His landscapes are like no-one else’s and I’ve chosen ‘Salts Mill’ as an example painting to talk about.

The Painting

The main focus of the painting is the Salt Mill itself which towers four industrial stories of narrow cobbled streets of narrow houses. this probably blended into the other work at the exhibition in 2012 but seen on its own now the word that first and foremost describes it is vivid.

My first encounter with Hockney’s landscapes put Turner and Constable into a perspective that I had not previously considered – that their beautiful landscapes were also bounded by a need for representing a reality. Compared to landscapes before Constable and Turner were very exciting. Hockney takes a new turn and brings an un-real vividness to the picture.

Perspective makes rules of its own in Salt Mill and I can’t help but travel along the cobbled roads as if I don’t know where they will lead in the picture. It presents a view that is not currently visible in the Saltair area north of Bradford where the mill now stands, converted with a visitor centre, and I’m drawn to a nostalgic yet far from sepia interpretation.

We are used to seeing the past as dusty, and in a long-abandoned building, the dust is literal – turning everything grey. To see this picture as a view of the past lifts the dust layer and reveals a vibrant life.

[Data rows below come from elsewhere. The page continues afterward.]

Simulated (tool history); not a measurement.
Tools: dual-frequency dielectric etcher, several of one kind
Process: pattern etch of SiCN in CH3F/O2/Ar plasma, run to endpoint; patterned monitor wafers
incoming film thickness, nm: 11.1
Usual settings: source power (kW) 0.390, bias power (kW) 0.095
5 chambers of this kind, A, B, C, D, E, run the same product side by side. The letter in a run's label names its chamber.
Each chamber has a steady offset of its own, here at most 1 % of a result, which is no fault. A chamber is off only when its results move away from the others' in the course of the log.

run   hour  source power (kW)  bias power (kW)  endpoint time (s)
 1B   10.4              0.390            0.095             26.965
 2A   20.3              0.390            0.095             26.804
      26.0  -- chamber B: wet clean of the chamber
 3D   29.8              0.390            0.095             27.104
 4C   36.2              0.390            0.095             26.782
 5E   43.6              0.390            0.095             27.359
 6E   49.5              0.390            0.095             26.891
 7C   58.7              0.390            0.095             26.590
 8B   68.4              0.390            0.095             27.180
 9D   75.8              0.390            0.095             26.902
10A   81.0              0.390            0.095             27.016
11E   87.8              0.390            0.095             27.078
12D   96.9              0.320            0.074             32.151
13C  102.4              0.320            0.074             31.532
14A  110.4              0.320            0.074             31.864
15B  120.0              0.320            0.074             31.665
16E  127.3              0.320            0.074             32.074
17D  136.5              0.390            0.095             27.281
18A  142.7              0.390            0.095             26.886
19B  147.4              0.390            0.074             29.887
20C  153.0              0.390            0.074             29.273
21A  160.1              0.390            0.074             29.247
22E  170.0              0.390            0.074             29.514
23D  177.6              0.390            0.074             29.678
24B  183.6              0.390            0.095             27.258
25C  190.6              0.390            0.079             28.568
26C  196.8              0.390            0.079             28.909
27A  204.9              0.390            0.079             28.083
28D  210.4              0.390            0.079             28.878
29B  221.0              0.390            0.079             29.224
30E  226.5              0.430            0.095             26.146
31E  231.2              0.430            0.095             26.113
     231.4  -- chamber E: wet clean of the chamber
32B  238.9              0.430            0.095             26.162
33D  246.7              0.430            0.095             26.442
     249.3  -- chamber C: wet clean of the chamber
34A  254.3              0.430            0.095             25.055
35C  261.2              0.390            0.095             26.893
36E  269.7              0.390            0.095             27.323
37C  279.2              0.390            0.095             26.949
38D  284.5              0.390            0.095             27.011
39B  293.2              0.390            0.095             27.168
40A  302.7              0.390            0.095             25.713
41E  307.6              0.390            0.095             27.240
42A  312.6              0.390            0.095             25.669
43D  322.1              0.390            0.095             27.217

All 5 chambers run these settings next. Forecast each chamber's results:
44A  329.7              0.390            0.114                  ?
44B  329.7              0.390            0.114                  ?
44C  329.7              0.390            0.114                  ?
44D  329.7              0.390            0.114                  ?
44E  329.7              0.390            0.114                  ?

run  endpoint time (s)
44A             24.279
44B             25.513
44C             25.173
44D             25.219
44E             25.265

The bright red train in the centre of the picture is unapologetic – it is not a drab conveyance and in the colour scheme of the painting it is a spark of life set against the green of the grass below; in this painting it is an anchor.

I admire the idea that one can paint joyously without apologising for the gregarious use of strong colour – it is not a realistic view in the photographic sense.

Ther is a sense of performance or worship – rows of houses are like individuals all in rows facing the spectacle. The golden colour of The Mill re-enforces this like it is in high regard or treasured.

The light is coming from distant right off the canvas and causes the house roofs to shine. The gold colour of The Mill also reminds me of that photographic technique of using the ‘Golden Hour’ just before sunset (or possibly just after sunrise) when the low sun is literally golden and creates atmospheric warmth contrasted against a deep blue shadow. The shadowed side of this building is redder, not bluer, and this creates a stronger sense of the inherent goldness of the building rather than just a lighting effect.

There are many meticulously reproduced repetitions in this picture – although it doesn’t necessarily strike me as being meticulous because the implementation is subtle rather than being striking repetitions. Ther are three in particular – the rows of houses with their chimneys, roof lines and perspective; the cobbles which are varied in colour and recede to the distance; and The Mill itself with a military array of windows.

Others are the railway sleepers, the row of archways on the left, trees lining the green area.

[1] Hockney was born in Bradford and went to art college there initially, before going to Graduate Art College in London. This painting is probably a childhood memory for him – a well-known historical local sight since 1853 when it was built [2]. Until 1986 it was still producing cloth, so Hockney probably remembers it as a workplace.

Hockney was friends with a former owner of the site, Jonathan Silver

The houses (‘model village’?) were built by the mill owner to house the workers.